Taking Turns

August 1, 2008
By Mandy Calkins

For many people, anchovies are simply the pizza topping they love to hate. But the humble anchovy - along with another silvery little schooling fish, the sardine - triggered scientists to look closer at a Pacific Ocean phenomenon.

Fishermen catch and sort Pacific sardines while at sea. Credit: Washington Dept. of Fish and Wildlife.

Researchers have found that Pacific anchovy and sardine populations seem to take turns ruling the waters at intervals of about 25 years. When Pacific temperatures are slightly higher than normal, sardines thrive; when temperatures cool down, sardine numbers decline and anchovy populations flourish.

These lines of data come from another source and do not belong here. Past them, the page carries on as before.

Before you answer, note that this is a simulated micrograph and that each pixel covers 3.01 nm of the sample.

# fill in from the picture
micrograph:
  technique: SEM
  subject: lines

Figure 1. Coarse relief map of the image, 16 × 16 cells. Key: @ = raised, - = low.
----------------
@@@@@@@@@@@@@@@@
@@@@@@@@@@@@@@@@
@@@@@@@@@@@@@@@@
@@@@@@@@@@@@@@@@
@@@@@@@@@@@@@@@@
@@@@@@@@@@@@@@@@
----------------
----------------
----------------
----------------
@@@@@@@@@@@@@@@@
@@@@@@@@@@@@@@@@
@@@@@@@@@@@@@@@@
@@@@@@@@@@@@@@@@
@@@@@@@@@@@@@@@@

Fisheries are at the mercy of these fluctuations. Swelling sardine populations in the 1930s and 1940s created a lucrative fishing industry in California, but the business went bust in the 1950s when the Pacific Ocean - and the sardine population - cooled down. But fishermen in Peru saw great success during the anchovy boom that followed.

The fish seem to respond to a 50-year cycle of cooling and warming that occurs naturally all across the Pacific, from Alaska to Chile. This phenomenon is termed the Pacific Decadal Oscillation. Sea surface temperatures change by a few degrees, altering ocean conditions and the abundance of many types of marine life - including the tiny organisms that sardines and anchovies feed on.

Understanding the anchovy-sardine shift isn’t just helpful for fisheries. Knowing when to expect changes in fish populations can also help scientists study other issues, such as overfishing and climate change. A major deviation from the predictable anchovy-sardine pattern could tip off scientists that something in the fish’s environment needs investigating.